Have you ever heard of spirit photography? Spiritualism was a huge craze after WWI. A total scam which a lot of well known people fell for. But it was a great time for examples of photo manipulation.
Some of the photographs would show a semi-opaque dead relative hovering over a portrait of the still living. Many showed the supposedly physical manifestations of ectoplasm (way before Ghostbusters!). Some purported to show the subject's thoughts. All of these images were manipulated – some in the darkroom and some in camera.
There is more than one way to manipulate a photograph.
There is a great debate over whether Roger Fenton manipulated this image by placing the cannonballs on the road or perhaps by removing them. There is a second frame of this image where they're all in the ditch. Which is the "real" image? Here is a short version of the story and here is the epic Errol Morris version which is a highly recommended rabbit hole.

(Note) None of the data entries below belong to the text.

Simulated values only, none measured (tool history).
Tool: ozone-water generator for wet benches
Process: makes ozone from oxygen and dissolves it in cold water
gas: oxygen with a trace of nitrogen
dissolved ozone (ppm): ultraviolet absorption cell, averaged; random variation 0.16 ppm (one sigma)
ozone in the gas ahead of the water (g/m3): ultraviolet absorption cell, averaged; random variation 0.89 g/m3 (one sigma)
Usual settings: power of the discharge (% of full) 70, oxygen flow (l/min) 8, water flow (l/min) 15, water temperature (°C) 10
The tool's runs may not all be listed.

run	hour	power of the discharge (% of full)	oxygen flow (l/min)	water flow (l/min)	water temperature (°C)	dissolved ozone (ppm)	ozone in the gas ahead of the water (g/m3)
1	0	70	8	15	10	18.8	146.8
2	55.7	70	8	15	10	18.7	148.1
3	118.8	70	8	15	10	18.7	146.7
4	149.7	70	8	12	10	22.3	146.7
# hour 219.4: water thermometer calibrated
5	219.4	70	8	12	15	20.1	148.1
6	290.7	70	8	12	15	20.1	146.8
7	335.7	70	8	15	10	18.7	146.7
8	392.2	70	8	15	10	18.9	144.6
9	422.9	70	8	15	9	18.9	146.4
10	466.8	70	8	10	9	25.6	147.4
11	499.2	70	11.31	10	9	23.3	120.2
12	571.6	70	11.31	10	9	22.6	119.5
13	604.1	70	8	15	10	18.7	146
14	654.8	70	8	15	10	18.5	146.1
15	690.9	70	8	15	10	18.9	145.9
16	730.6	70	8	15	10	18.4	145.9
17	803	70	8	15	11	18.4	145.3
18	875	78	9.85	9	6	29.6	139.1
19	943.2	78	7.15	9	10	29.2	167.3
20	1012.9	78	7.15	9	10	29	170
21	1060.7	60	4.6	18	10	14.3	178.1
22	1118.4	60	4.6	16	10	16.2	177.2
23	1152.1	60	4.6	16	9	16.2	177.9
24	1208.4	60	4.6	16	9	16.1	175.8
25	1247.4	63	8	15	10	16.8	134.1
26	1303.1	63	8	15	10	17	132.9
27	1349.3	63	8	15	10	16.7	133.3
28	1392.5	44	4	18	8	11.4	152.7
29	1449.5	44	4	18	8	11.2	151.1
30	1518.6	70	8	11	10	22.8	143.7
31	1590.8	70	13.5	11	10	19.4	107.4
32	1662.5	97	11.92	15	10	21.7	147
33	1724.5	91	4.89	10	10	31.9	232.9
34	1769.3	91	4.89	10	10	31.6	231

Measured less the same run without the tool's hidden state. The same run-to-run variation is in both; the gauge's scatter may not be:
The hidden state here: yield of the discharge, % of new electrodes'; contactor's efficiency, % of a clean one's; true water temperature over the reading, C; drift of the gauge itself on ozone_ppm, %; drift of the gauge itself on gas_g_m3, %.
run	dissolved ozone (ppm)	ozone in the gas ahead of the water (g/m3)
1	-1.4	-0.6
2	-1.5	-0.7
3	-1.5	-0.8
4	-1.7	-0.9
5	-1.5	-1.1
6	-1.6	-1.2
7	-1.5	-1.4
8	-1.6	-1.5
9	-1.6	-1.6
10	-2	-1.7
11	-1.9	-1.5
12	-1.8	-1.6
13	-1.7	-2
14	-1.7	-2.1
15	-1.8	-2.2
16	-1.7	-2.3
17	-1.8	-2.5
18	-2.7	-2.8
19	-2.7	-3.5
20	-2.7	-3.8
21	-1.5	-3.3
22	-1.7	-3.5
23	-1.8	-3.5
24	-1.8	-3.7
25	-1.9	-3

Intention is key. Are you just looking to improve aesthetics or express an artistic idea? Cool. Or are you trying to deceive like Spiritualism? Or, in Fenton's case, he gets grief because he was documenting the Crimean War in somewhat of a journalistic way. Intention equally applies to AI, although we may need to separate image manipulation from image creation here. But is the urge to doctor photos for fun or aesthetics or deception or profit new? Not a chance.